Scott Harrison, executive director of Los Angeles Chamber Orchestra Society Inc., called his orchestra a more intimate beast than a symphony orchestra like the Los Angeles Philharmonic.
“We try to get a little closer to the audience,” said Harrison at the chamber orchestra’s offices in downtown’s World Trade Center, not too far from the stainless steel curves of Walt Disney Concert Hall, home of the L.A. Phil.
“For someone who is not into classical music, I often make the comparison to an unplugged set,” said Harrison, who is nearing three years at the helm of the nonprofit. “A large symphonic orchestra might have 80 or 90 musicians onstage. We have 40-ish musicians onstage, and we play in slightly smaller venues.”
The chamber orchestra has pursued a somewhat nontraditional mission from its founding in 1968 as a performing outlet for Hollywood studio musicians. Now, Harrison said, the mission is to become more reflective of the diverse community it serves.
The orchestra performs in various venues throughout Los Angeles County. Harrison is particularly excited about the Session series of concerts curated by living composers in nontraditional spaces, as well as a new fellowship for post-graduate string musicians from underrepresented communities, developed in partnership with Inner City Youth Orchestra of Los Angeles and USC Thornton School of Music.
The orchestra takes pride in challenging convention, according to Harrison, a bassoonist who graduated from Northwestern University with a joint degree in music and political science.
Harrison takes a more conservative approach when it comes to his wardrobe.
“Up onstage, our musicians look great — they don’t wear tails, they don’t wear tuxes, they dress in all black, they look sharp,” the executive said. “So, I think it’s important for me, when I’m onstage, to come out and look sharp in my way.

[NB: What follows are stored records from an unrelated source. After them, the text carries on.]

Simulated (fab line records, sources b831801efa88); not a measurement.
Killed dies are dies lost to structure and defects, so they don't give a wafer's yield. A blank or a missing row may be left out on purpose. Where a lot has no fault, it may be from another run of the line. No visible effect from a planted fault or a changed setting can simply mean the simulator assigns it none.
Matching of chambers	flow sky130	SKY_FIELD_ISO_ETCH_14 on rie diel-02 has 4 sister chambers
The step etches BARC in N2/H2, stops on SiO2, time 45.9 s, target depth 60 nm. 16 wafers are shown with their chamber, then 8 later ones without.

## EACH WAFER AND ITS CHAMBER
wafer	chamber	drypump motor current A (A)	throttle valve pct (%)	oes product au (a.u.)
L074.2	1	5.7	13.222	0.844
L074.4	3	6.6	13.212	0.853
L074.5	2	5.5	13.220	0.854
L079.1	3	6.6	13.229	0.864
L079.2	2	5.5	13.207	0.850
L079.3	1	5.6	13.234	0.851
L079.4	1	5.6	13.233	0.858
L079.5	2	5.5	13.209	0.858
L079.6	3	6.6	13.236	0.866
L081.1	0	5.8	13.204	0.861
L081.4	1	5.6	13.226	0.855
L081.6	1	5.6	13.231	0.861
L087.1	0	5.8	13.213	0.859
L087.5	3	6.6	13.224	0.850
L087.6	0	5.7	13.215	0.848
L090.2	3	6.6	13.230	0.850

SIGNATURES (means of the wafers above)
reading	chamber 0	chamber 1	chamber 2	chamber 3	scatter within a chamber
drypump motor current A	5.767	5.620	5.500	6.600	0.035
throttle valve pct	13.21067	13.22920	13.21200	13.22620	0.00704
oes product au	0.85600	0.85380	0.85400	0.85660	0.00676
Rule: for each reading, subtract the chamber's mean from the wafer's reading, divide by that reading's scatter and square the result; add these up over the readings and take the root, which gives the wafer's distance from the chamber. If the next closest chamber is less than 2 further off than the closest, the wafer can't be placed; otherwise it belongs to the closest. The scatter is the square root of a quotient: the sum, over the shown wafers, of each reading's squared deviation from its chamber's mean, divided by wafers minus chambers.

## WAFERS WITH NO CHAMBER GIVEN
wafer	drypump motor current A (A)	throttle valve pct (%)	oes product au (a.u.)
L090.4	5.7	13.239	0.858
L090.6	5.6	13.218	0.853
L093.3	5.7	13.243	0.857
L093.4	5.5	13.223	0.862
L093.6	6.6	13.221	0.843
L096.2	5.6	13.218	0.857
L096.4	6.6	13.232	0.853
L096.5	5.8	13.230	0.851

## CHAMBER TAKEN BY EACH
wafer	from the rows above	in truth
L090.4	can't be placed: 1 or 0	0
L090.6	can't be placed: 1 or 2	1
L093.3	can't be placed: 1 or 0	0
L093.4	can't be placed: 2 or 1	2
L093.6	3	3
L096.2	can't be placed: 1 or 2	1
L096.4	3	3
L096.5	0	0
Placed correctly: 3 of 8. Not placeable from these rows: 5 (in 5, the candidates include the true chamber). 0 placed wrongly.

“So, I wear the suit. I always go for flashes of color; I like to wear colorful socks, ties. That’s my way of maybe bringing a little bit of boldness to my style,” he continued. “But at the end of the day, I do realize it’s a solemn responsibility. I am representing a great organization with a storied past and a really vibrant future ahead.”
Harrison takes that formality with him when he’s fundraising.
“If the donor wants to dress casually, that is completely their right, but I am coming to ask them to do something that is really selfless and meaningful for the orchestra,” he said. “I think it’s a matter of respect that I show up having taken it seriously.”